USFJ commander says curfew may be permanent
CAMP FOSTER, Okinawa — The commander of U.S. Forces Japan says curfew and alcohol restrictions, imposed on servicemembers around the country following a spate of off-base crime and misbehavior last year, may be permanent.
Lt. Gen. Sam Angelella told Stars and Stripes during an interview Thursday he is not considering any changes to a ban on all off-base drinking from midnight to 5 a.m. and a late-night curfew for troops ranked E-5 and below at bases across mainland Japan.
However, stricter alcohol policies for Okinawa-based servicemembers may someday be eased to match the rules on the mainland, he said.
USFJ and the services imposed a curfew throughout Japan in October following the gang-rape of an Okinawan woman by two sailors. New restrictions on drinking followed amid a string of embarrassing off-base incidents that included drunken home invasions and public disturbances.
The military eased the initial liberty restrictions on mainland Japan in February, and those rules are likely to remain in place.
“Right now, I don’t have any plans to change the liberty policy throughout the rest of Japan. I think we’ve got it about right,” Angelella said during a visit to Okinawa. “I see it as more of an inconvenience to our young servicemembers rather than a real crisis for them.”

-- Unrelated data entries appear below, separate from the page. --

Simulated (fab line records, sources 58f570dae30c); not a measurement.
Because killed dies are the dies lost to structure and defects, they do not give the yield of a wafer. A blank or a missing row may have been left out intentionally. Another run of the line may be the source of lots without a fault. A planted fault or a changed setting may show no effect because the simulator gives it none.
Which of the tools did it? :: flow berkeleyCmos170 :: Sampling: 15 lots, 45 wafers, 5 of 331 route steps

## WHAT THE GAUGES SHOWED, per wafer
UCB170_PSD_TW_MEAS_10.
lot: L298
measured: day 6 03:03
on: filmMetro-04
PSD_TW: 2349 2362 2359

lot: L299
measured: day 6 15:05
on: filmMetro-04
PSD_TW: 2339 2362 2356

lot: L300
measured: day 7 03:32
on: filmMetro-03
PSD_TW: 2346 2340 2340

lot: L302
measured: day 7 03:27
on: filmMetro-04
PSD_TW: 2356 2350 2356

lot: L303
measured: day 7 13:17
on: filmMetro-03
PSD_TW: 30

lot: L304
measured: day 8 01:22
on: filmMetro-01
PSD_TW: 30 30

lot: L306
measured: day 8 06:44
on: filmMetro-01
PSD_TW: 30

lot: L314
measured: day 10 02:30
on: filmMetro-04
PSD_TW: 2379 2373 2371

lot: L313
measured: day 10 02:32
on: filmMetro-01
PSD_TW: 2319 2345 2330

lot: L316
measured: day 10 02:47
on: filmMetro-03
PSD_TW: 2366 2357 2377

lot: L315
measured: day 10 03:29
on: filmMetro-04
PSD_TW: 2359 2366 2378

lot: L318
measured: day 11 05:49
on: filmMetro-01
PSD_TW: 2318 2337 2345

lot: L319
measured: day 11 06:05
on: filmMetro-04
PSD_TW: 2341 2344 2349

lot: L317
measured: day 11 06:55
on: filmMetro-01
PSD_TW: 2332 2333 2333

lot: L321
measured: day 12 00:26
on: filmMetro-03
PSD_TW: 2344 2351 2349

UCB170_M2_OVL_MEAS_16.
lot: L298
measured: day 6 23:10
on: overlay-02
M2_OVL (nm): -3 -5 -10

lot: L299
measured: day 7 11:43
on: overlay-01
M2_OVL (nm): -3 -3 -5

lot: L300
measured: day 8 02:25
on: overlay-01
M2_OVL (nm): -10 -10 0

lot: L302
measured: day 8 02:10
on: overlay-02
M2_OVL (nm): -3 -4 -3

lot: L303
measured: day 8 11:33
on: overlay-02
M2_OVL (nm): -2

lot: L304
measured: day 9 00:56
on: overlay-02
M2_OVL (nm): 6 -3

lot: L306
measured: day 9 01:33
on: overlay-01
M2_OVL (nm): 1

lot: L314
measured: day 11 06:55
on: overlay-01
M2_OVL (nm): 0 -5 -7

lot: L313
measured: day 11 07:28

Okinawa-based troops are subject to the same enlisted curfew. A six-month ban on all off-base drinking was lifted in early June to allow two alcohol drinks with dinner at off-base restaurants between 6-10 p.m. Any drinking at bars and clubs is still not allowed.
The liberty policy may again be eased to a midnight-to-5 a.m. drinking ban depending on the behavior of servicemembers and the desires of the Japanese government, which had called on the U.S. to rein in the behavior of the roughly 48,000 servicemembers stationed in the country, Angelella said.
“I’m going to have to wait and see how we do here in the future,” he said. “I think over time, if the situation warrants, we might be able to get to the point where the liberty policy throughout Japan is the same.”
Troops in the Pacific typically account for a small fraction of crime in host countries, but any off-base behavior, especially violent crimes, can trigger public outcry —- and new liberty rules. U.S. forces in South Korea have been under a 1-5 a.m. curfew since 2011 following a rash of servicemember crimes that included two rape cases.
In Japan, the liberty restrictions started in October when two sailors deployed on temporary duty to Okinawa raped and robbed a local woman outside her apartment near Kadena Air Base. In the weeks and months that followed, public resentment was fueled by other incidents, such as an airman drunkenly barging into a Japanese apartment and punching a teen in the face.
The incidents caused friction in Japan at a time when the United States is depending on the long-time ally to be a key partner in its ongoing military pivot to the Asia-Pacific region.